The New Zealand Maritime Record - sponsored by the NZ National Maritime Museum


Maintained by the NZ National Maritime Museum
as a service to Shipping Enthusiasts and Maritime Historians

Go To the NZNMM Website

This website is developed from the site originally conceived developed & maintained by Marcus Castell and associates. Opinions are those of the various authors of the articles, and are not those of the NZ National Maritime Museum unless specifically noted. Information in this site has been updated to 2002 and will be progressively updated as resources allow. More information on historic ships (etc) is contained in the MARITIME INDEX website

The Turbo Electric Vessel   RANGATIRA   of 1971

The first Rangatira was an iron steamer of 196 tons and built in Scotland in 1863.  She sank on 7 September 1880 after striking Pefferies Rock en-route from Manakau to New Plymouth, New Zealand with passengers and mail.  Rangatira II (1890 - 1917) and Rangatira III (1909 - 1916)  were iron steamers built for the Shaw Savill line and saw service on the Britain to New Zealand route until both succumbed to disaster.  The handsome Rangatira IV (1930 - 1968) served the Union Steam Ship Company of New Zealand for 34 years and during that time received much praise for her speed, excellent accommodation and quality of service.

Launched in 1971, the fourth Rangatira was ordered to replace the two year old Wahine, which sank in Wellington harbour during tropical cyclone Giselle on Wednesday the 10th of April 1968.  With the loss of 51 lives, the Union Steam Ship Company's remarkable record of not losing a single life by marine accident in seventy three years of service was tragically broken.

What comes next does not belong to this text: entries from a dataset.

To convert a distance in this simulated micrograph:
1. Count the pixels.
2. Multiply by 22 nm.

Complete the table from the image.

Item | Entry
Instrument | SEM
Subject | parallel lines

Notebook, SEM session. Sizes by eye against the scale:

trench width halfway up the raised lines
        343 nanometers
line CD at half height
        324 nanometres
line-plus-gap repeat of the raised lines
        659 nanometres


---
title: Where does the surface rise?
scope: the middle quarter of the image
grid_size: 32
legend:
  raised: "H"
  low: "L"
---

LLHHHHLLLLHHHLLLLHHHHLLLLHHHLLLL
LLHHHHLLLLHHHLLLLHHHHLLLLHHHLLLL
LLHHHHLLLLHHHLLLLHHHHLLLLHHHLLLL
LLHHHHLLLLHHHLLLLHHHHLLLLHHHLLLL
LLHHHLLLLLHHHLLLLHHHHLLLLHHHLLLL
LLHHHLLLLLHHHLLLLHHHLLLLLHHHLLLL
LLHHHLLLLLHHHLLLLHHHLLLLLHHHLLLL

Believed to be the last surviving turbo-electric passenger ship in the world, the Rangatira only served on the inter-island route for four uneconomical years. Subsequent to a charter as a floating barracks in the Falkland Islands, she has had a somewhat chequered career.  Renamed the Queen M and latterly the Carlo R she carried passengers between Italy, Greece and Turkey.  The vessel has been laid up at Naples for the last five years and will probably go to the breakers soon.

Arrival at Wellington
Wellington 18th March 1972


Twin screw turbo-electric propulsion vessel - official number: 7111731

Gross tonnage:- 9,387.26 - Net tonnage:- 4,030.69

Average service speed: 18.26 knots - Maximum service speed: 22.25 knots

Original complement: 768 single class passengers, 123 crew and 200 vehicles.

Ship's Log

1969     May 15     Order placed.

1971     May     Above: under construction (note the completed funnel to the right of the centre photograph).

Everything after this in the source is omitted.